The SALA phenomenon cannot possibly be captured in one review, so
let's call this the mid-SALA review, with many more shows to touch
on later.
What better way to start writing about the frenzy that is the SALA Festival than with the carnivalesque atmosphere of 'Archer's Arcadia', showing at Adelaide Central Gallery 2. David Archer's exhibition has captured the festival feelings of excitement and entertainment. He has unravelled his curtains and banners, started his circus-style music and arranged his arcade artworks to transport the visitor beyond the gallery space. To visit 'Archer's Arcadia' is to witness an event: a travelling array of sideshows that have set up camp in Central's gallery.
'Archer's Arcadia' almost transcends time: the works slip back to a low-fi version of arcade entertainment that was once relatively simple and handcrafted, not flashy, digital, speedy and overtly dazzling. Turning the cranks on the exhibits will do such things as tip a beer-swilling man back in his boat, wave an elephant girl's large flat ears or reveal a nightmarish skeleton in what you thought was a lucrative dream. Like the old days, twenty cents regains its potential value and will buy you something once again; here it will reveal your fortune from a skull. Not to be mistaken for purely innocent fun, a darker world is here revealed with the mere turning of a crank.
Just as clowns can take on eeriness beyond their happy exterior, the circus or local show has an element of darkness too. Skulls, graveyards, freakish natures and sinister elements abound in Archer's games. He uses suitcases, found and handcrafted materials to carefully create these scenes and their festive-coloured display housings. This entertaining exhibition, where the audience's participation is essential, showcases Archer's tinkering abilities and contrasts such worlds as the old and the new, the handmade and the mass-produced the low tech and high tech.
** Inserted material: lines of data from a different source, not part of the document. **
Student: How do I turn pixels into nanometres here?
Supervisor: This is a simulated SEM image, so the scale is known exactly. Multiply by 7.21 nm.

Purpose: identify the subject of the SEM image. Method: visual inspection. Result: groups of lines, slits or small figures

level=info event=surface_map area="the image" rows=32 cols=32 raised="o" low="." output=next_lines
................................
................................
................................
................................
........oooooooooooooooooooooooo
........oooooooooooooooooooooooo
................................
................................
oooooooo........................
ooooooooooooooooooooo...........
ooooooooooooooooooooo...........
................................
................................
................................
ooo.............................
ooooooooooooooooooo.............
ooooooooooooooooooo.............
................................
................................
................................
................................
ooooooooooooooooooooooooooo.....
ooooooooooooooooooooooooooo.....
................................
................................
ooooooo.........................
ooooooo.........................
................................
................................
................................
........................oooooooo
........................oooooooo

Every year an artist features throughout the SALA Festival, having a publication dedicated to their practice. This year Ken Bolton has written about Michelle Nikou and Greenaway Gallery are exhibiting her work. Nikou's work is tactile, relating to the domestic space and a familiarity with objects around her. She creates affection and attention for such homely things as under appreciated door snakes, toilet rolls or foodstuffs. Nikou plays with these shapes and forms and transfers them into traditionally based materials, most often bronze. Strands of bronze hair gather and cooperate to form legible words, unfortunate curtain rings are forever cursed with the sickly words of 'The Young And The Restless', 'Days Of Our Lives' or 'The Bold And The Beautiful'. How will they ever forget "You've made my life so perfect and complete" stamped into their undersides?
On Rundle Mall, the works of Marcin Kobylecki, Ben Quici and Paul Sloan in 'Minimal World' slip comfortably into the serene yet ritzy atmosphere of Hotel Richmond's First Bar. These paintings sit alongside a great display of art already in the hotel's collection and continue a feeling of patterns and luxurious items already created by the space itself. Kobylecki is an exception to this statement, painting in oil on canvas a bucket, open package and a box. These are everyday kind of items, and interestingly it is the paintings themselves that become treasure. Sloan's typically black and white paintings use linear strokes to draw chandeliers, diamonds and ornately decorative landscapes with the occasional disturbing severed head thrown in. Lastly, Quici paints figurative scenes, but his use of line and elaborate patterning makes you feel as if you have discovered real riches.
Exhibitions that should make it to a must see-list include 'Concord' at South Australian School of Art Gallery (UniSA City West Campus), 'Unloading' from Julia Moretti and Abbas Mehran at Barr Smith Library (Adelaide University) and work shown in the Carclew Foyer Gallery by Laura Amos, Mark Siebert and Jack Wilde. An honourable mention goes to the exhibition of fascinating shoes made by students of Marleston TAFE at Barlows Shoes on the mall.